Decemburger: Haddingtons

First came 50 Burgers, 50 Days. Then Novemburger. 2011 wraps up with a burger a day for Decemburger.
Day 16: Haddingtons
601 W. Sixth St. 992-0204,
MARCH 2013 UPDATE: Haddingtons has closed.
By Mike Sutter | Fed Man Walking | 12.16.11
With the look and feel of what all those fake English pubs just wish they had, Haddingtons is restaurant architect Michael Hsu’s most comfortable space. It’s cordoned into a warren of rooms: a main barroom with a fully functional and serious bar staff that makes its own ginger beer and turns out a perfect Aviation ($9) with gin, maraschino, creme de violet and lemon, served neat and cold. Its piney, herbal sweetness is a direct foil to New Belgium’s La Folie sour ale  ($7), a rare treat on draft and the sign of a well-tended beer menu. Another room comes across like a fox-hunter’s drawing room, and still another wing is a full-on hush-hush tavern-style lounge.
It’s been a long, strange trip down a short road for Haddingtons since it opened in January. It’s seen the departure of founding chef Zack Northcutt and has already said goodbye to his replacement, and star barkeep Bill Norris left to run the beverage program for the Alamo Drafthouse chain. Under current chef Chris Turgeon, Haddingtons’ menu is a high-low meritage of pork cracklings, duck meatloaf, seared scallops, caviar with johnnycakes and braised lamb neck. If this is tavern food, it’s certainly New Tavern, where everybody knows your credit card.
The burger: The Haddingtons burger is a pricey $14 with thick, food-service-style fries. It’s a double decker in a tri-cut bun with the thick texture and dark shine of a pretzel. The two beef patties are fatty and simply seasoned, letting them play against a thick and spicy pickle relish like chow-chow and a thin but powerful spread of blue cheese fondue. For $3, it’s worth adding bacon with the giant smokehouse profile and pedigree of Allan Benton’s famed Tennessee farm. It’s a monster mouthful, with the relish out front and everybody else doing a rich dance right behind it. It’s better by several factors than the original Haddingtons burger, a more sedate rendition starring wine-braised leeks.

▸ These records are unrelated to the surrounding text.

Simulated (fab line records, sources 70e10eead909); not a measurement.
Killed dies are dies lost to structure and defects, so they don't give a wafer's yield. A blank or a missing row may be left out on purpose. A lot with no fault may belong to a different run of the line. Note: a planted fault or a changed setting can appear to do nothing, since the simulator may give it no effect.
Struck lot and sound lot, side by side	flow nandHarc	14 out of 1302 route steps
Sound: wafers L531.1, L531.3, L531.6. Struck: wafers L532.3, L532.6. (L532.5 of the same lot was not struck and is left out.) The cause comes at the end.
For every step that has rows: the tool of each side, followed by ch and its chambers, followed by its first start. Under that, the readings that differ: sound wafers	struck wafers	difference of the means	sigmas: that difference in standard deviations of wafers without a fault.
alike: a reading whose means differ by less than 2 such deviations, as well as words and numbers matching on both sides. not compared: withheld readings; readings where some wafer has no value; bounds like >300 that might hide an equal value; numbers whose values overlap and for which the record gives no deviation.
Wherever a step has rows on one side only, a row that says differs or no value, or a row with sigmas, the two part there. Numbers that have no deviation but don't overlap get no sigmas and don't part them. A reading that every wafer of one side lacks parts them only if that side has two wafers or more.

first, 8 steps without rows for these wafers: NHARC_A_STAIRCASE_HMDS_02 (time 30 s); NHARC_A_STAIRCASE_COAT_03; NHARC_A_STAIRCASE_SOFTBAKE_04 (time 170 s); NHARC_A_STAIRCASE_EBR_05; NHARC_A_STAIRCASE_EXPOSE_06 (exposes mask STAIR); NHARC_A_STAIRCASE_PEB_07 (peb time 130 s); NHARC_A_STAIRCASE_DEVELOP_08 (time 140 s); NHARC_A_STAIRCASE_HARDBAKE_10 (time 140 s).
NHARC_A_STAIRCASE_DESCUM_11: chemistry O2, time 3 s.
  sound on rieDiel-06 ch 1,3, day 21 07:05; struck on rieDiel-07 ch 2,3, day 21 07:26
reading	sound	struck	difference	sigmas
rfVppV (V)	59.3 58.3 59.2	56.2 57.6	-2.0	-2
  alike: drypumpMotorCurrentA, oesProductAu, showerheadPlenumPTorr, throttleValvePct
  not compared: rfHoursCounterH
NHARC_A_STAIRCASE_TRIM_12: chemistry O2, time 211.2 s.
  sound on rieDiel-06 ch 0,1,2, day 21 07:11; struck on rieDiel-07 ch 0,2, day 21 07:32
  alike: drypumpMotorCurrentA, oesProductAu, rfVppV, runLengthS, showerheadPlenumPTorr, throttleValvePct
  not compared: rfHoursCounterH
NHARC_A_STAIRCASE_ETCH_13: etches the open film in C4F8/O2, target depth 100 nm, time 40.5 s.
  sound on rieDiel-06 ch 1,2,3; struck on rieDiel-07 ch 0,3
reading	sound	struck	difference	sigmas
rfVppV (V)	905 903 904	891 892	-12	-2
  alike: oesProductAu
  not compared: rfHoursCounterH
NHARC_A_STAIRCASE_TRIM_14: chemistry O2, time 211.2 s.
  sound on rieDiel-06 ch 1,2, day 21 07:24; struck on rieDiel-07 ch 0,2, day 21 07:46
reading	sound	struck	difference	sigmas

Fries or rings? Ignore the fries and order a little pot of egg custard with warm, toasted bread for $4. It’s like you took the very best yolky bits of a dozen fried eggs and condensed them into two tablespoons, ready to spread on those last crusty bits of breakfast toast. It’s a meal by itself, or at least one worth appreciating on its own, bite by luscious bite.